The Arecibo radar observations even picked up a distinctive boulder on Bennu's surface, estimated to be at least 33 feet in height. Preliminary OSIRIS-REx observations show that the boulder is much larger, closer to 164 feet high and approximately 180 feet wide.
As OSIRIS-REx sent back the first images 12 miles from the asteroid's surface last week more of those predictions quickly came true.
Now, about that shape… My team planned my entire mission using an approximate shape model of asteroid Bennu (right) that was developed before I launched using ground-based radar data from @NAICobservatory (left). 🌎 📡 ☄️#WelcomeToBennu #AGU18 pic.twitter.com/YyfhLZ4IIo
— NASA's OSIRIS-REx (@OSIRISREx) December 10, 2018
"The images are spectacular and spot-on, what we expected thanks to predictions made with the instrumentation at the Arecibo Observatory in the late '90s and early 2000s," UCF physics professor and OSIRIS-REx imaging team member Humberto Campins said.
Campins adds that Arecibo’s radar data gave the NASA mission an advantage by minimizing the uncertainty in the shape of the asteroid and its orbit, which helped increase the likelihood of a successful mission.
Campins is part of the imaging team that will work for the next year to select a sight on Bennu where the spacecraft will collect a sample to bring back to Earth.
3D-printed versions of the old and new shape models for #asteroid Bennu show how accurate the early, ground-based model actually was. Bennu’s size, shape, spin rate and orientation are all very close to what the team predicted. #WelcomeToBennu #AGU18 pic.twitter.com/qN2jsRI5nM
— NASA's OSIRIS-REx (@OSIRISREx) December 10, 2018
The OSIRIS-REx team, led by University of Arizona's Dante Lauretta, announced more predictions that came true about Bennu on Monday at the annual American Geophysical Union conference in Washington, D.C., including the confirmation of water on the ancient space rock.

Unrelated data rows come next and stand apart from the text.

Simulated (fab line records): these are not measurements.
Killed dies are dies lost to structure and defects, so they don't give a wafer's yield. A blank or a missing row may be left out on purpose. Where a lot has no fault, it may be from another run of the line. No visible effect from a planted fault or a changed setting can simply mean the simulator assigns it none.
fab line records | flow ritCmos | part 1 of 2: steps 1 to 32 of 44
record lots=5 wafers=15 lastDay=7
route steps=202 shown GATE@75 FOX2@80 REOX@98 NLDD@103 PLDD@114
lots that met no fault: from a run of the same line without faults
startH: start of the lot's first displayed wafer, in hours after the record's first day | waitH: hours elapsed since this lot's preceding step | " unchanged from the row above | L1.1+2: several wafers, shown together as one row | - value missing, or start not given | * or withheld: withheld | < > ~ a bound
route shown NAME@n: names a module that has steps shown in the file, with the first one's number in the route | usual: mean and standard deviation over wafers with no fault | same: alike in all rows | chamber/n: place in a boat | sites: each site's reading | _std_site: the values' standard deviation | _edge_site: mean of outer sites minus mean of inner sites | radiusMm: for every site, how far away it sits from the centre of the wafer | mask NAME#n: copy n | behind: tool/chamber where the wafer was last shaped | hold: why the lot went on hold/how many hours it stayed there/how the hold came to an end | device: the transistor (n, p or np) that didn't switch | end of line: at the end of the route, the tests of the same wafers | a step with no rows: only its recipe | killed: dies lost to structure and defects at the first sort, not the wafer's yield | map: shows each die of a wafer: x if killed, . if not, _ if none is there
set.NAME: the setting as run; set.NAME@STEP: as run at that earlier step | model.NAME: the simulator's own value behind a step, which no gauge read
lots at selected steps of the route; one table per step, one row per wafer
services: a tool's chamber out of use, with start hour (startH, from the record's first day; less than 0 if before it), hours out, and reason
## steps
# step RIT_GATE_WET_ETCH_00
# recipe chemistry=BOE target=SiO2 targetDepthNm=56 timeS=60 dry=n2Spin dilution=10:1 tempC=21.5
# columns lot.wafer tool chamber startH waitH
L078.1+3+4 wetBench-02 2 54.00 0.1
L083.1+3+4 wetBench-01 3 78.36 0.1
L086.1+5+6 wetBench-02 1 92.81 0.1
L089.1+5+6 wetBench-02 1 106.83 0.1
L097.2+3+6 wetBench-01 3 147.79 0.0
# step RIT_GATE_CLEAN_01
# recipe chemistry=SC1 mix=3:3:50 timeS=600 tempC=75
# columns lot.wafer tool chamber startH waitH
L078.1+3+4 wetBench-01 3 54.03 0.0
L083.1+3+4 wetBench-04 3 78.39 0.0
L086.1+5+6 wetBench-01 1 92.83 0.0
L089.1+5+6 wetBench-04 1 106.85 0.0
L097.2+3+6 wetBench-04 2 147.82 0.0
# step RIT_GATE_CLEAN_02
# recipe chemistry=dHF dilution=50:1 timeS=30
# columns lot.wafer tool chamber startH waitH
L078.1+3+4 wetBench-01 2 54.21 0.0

Mission team members say the Visible and InfraRed Spectrometer, or OVIRS, an instrument on OSIRIS-REx, found that evidence on the asteroid Bennu mirroring those of non-metallic meteorites that contain both water and organic compounds -- essentially the building blocks of life. The spacecraft's team hopes to collect and return these materials in a sample.
“When samples of this material are returned by the mission to Earth in 2023, scientists will receive a treasure trove of new information about the history and evolution of our solar system," said Amy Simon, OVIRS deputy instrument scientist at NASA’s Goddard Space Flight Center.